Six years after the Rohingya influx in Bangladesh, the government continues its efforts focusing on their safe repatriation, though some countries and international organisations are pushing for their integration in Bangladesh.
“Our priority is that they (Rohingyas) will return to their homeland. Myanmar is also willing to take them back,” said Foreign Minister Dr AK Abdul Momen, noting that Myanmar needs to ensure safety and security of the Rohingyas after their return to their place of origin.
On August 25, 2017, Myanmar’s military began carrying out violent operations against the Rohingya population in northern Rakhine state, which resulted in grave crimes under international law. Entire villages were burnt, and hundreds of thousands of Rohingyas were forced to flee into Bangladesh.
The Foreign Minister said the government remains in a firm position regarding their repatriation to Myanmar.
“So, discussion is underway. We are always hopeful,” he said, adding that some countries and international organisations recommended the Bangladesh government to give Rohingyas training and skills, and keep them here.

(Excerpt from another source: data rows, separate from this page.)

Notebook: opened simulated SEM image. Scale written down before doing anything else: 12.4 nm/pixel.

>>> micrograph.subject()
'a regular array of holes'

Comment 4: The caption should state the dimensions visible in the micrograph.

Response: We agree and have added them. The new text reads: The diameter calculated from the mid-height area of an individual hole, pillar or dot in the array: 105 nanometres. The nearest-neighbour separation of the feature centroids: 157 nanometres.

Momen said Bangladesh already has a huge population and it does not need a large number of people from other countries.
The minister said Rohingyas came to Bangladesh in the 1970s, '80s and '90s but every time they returned, even during military rule in the past.
UNHCR, the UN refugee agency, has called for renewed commitment from the international community for financial support to sustain the humanitarian response and political support to find solutions for over 1.1 million Rohingyas in Bangladesh.
This week marks six years since over 700,000 Rohingya men, women and children from Myanmar fled to Bangladesh.
They joined hundreds of thousands of other Rohingyas who had previously sought refuge in the country.
As the humanitarian condition in the world’s largest refugee settlement worsens, the challenges surrounding this protracted crisis continue to increase.
Steep decline in funds is forcing humanitarian actors to focus on the most critical and life-saving needs, UNHCR said.
It has for the first time led to the reduction of refugees’ food assistance, raising concerns about cascading dramatic consequences: rising malnutrition, school dropout, child marriage, child labour and gender-based violence.
With their strength and resilience, the Rohingya refugees have, over the past six years, formed the backbone of the humanitarian response and supported the communities hosting them in turn.
UNHCR urged support to enable Rohingya refugees to benefit from education and skills development, through vocational training and other forms of capacity-building.
This will not only equip the refugees for their eventual return but also ensure their dignity, safety and productivity during their time in Bangladesh.
This can empower them to address some of their own needs, as the refugees do not wish to be totally reliant on diminishing humanitarian aid, said the UN refugee agency on Tuesday.
A dignified and sustainable return to Myanmar remains the primary solution to this crisis, said the UNHCR, adding that “Rohingya refugees continue to tell us they want to return to Myanmar when it is safe for them to do so voluntarily.”
The UN agency said the international community must renew its efforts to make that possible. “As the United Nations remains ready to support efforts to create the conditions that would be conducive to sustainable return, it is crucial that UNHCR and its partners are provided unimpeded, meaningful and predictable access in Rakhine State in Myanmar, including to assist and monitor the return of refugees.”
The collective goal should be to ensure Rohingyas’ voluntary return to Myanmar — to their places of origin or choice, being able to move freely and access documentation, citizenship pathways, services and income-generation opportunities to rebuild their lives, UNHCR said.
Until they can return, they remain in refugee camps located in an area off the coast of the Bay of Bengal, which is extremely vulnerable to cyclones, flooding, landslides, fire outbreaks, and the impacts of climate change.